Hello List,
recently, I've moved /apps to its own device. This invalidates NFS handles on the nodes, of course, so I started to reboot them. To my surprise, they don't come up again. The nodes complain about a time-out, "Failed to request QluMan node config in time", and ask me to check qlumand and qluman-route on the head.
These two processes are indeed running. I've checked the logs, but couldn't fine anything helpful (to me) in there.

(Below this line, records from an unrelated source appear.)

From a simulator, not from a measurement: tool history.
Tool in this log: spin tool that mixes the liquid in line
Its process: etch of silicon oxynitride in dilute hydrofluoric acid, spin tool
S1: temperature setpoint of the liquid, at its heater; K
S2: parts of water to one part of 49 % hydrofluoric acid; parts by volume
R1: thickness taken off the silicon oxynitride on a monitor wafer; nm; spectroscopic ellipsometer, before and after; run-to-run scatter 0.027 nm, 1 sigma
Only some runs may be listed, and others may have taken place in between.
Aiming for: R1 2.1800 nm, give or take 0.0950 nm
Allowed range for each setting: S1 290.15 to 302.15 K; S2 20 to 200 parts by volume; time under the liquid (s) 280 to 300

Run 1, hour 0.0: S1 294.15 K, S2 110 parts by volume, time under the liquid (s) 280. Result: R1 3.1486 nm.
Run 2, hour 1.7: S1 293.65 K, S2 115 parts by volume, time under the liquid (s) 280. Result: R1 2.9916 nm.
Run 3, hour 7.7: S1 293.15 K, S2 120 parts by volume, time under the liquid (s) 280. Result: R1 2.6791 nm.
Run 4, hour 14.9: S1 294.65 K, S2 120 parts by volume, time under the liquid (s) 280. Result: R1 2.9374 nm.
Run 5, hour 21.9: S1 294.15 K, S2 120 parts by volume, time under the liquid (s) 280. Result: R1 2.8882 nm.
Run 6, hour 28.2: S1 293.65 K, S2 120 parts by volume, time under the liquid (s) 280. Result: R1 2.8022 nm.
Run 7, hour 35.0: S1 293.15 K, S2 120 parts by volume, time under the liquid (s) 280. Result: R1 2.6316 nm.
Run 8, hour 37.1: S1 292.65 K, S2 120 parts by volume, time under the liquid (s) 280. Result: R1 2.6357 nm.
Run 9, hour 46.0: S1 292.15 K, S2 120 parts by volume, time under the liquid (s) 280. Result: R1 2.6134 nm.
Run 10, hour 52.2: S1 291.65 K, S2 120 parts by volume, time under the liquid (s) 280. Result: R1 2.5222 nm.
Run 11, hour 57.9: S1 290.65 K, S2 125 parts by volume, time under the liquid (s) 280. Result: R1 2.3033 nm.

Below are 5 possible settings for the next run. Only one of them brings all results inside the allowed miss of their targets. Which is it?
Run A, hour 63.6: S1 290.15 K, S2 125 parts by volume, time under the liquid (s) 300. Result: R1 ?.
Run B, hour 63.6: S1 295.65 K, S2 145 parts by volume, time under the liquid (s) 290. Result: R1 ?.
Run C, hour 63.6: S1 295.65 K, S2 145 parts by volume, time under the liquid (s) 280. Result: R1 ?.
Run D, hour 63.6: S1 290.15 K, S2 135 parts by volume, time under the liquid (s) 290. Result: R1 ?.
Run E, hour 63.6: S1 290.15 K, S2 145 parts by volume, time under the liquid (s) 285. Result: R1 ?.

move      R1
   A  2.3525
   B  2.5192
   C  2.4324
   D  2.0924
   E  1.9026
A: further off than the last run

qlumand seems to see the node briefly: 2019-03-05 11:45:06,615 [29219] INFO server.admin - Identifying node from '00-25-90-d9-08-86' 2019-03-05 11:45:06,617 [29219] INFO server.admin - Registering Execd 'node31-35' 2019-03-05 11:45:39,645 [29219] INFO server.admin - Execd '00-25-90-d9-08-86' disconnected
I've attached the router log.
There's one thing that's conspicuous, but it doesn't seem to be correlated with the nodes booting: a stack trace when accessing the database.
I'll be grateful for any pointers.
Thanks,
A.
Hello Ansgar Esztermann,
I'm sorry to hear about the boot failure. Unfortunately the logs you provided don't shed any light on the cause. But let me explain what I see in the logs:
router.log ========
The "Zap request" is ZeroMQs way of authenticating peers. So this showing up at all means the node can talk to the router. Next the "Asking master" shows the router forwarding the authentication request to the qlumand and "Authenticated peer" shows the qlumand has responded. The peer was correctly identified and authenticated as an execd. So far everything is going right.
Even the last line, that the exec has expired might or might not be normal. During boot the node requests the configuration for the node and then the qluman-execd process restarts with the new configuration. From the router log it's impossible to say if the disconnect is due to a failure to get the configuration or the planned restart. From what I can tell the router did it's job fine, it routed all the traffic correctly.
That leaves 2 other components in the mix:
1) The qlumand running on the headnode.
Please have another look in the /var/log/qluman/qlumand.log and try to capture everything between the time you turn on a node and the node failing with the message that it failed to request the node config.
2) The qluman-execd running on the node itself.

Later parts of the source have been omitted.